As the Neville Brothers and Heart have both sang:
Tell it like it is
Don't be ashamed to let your conscience be your guide
I thought of that when I read C.I.'s latest. People are telling it like it is. You need to know about this so pass it on.
The World Tribunal on Iraq
In May of 2004 I interviewed a man who had just been released from Abu Ghraib. Like so many I interviewed from various US military detention facilities who’d been tortured horrifically, he still managed to maintain his sense of humor.He began laughing when telling me how CIA agents made him beat other prisoners. He laughed, he said, because he had been beaten himself prior to this, and was so tired that all he could do to beat other detained Iraqis was lift his arm and let it drop on the other men.
Later, he laughed again as he told me what else had been done to him, when he said, “The Americans brought electricity to my ass before they brought it to my house.”

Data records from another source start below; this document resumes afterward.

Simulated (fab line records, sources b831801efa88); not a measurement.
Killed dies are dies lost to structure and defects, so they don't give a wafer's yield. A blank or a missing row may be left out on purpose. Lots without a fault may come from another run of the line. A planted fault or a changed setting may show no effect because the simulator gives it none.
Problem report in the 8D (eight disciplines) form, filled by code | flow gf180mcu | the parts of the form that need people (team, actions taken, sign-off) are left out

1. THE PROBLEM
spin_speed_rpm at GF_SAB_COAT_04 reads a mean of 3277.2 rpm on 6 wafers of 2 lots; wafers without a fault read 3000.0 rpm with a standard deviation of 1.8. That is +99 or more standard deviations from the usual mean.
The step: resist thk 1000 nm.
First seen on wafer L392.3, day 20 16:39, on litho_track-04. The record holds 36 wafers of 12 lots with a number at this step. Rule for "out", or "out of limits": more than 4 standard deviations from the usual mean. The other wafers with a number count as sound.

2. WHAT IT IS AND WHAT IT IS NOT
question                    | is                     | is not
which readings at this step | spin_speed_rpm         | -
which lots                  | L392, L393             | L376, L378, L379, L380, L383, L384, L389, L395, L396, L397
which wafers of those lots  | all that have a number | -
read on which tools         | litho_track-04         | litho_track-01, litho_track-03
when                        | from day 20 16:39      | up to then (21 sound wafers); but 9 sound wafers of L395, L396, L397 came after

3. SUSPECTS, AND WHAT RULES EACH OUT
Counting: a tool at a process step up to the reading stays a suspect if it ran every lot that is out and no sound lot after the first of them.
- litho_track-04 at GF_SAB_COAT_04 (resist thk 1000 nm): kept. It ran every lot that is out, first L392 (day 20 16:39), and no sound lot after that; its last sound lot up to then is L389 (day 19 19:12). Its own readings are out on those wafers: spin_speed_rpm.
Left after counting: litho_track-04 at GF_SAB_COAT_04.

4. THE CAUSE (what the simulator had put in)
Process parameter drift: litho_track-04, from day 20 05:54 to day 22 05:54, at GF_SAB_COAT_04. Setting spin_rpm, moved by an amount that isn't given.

But this testimony is not about the indomitable spirit of the Iraqi people. About the dignity and strength of Iraqis, we need no testimony. This testimony is about ongoing violations of international law being committed by the occupiers of Iraq on a daily basis in regards to rampant torture, the neglect and obstruction of the health care sector and the ongoing failure to allow Iraqis to reconstruct their infrastructure.To discuss torture, there are many stories I could use here, but I’ll use two examples indicative of scores of others I documented while in Iraq.
What does it take to get a Saturday entry out of me after I've started assisting The Third Estate Sunday Review? Something really important. Like Dahr Jamail's testimony before the World Tribunal on Iraq which we've quoted from above. It's an excerpt. Read "World Tribunal for Iraq, Culminating Session Testimony" in full.
The New York Timid's not interested (thus far). Apparently few are. That's why you should be interested. Where there is silence on a subject, it should peek your curiosity.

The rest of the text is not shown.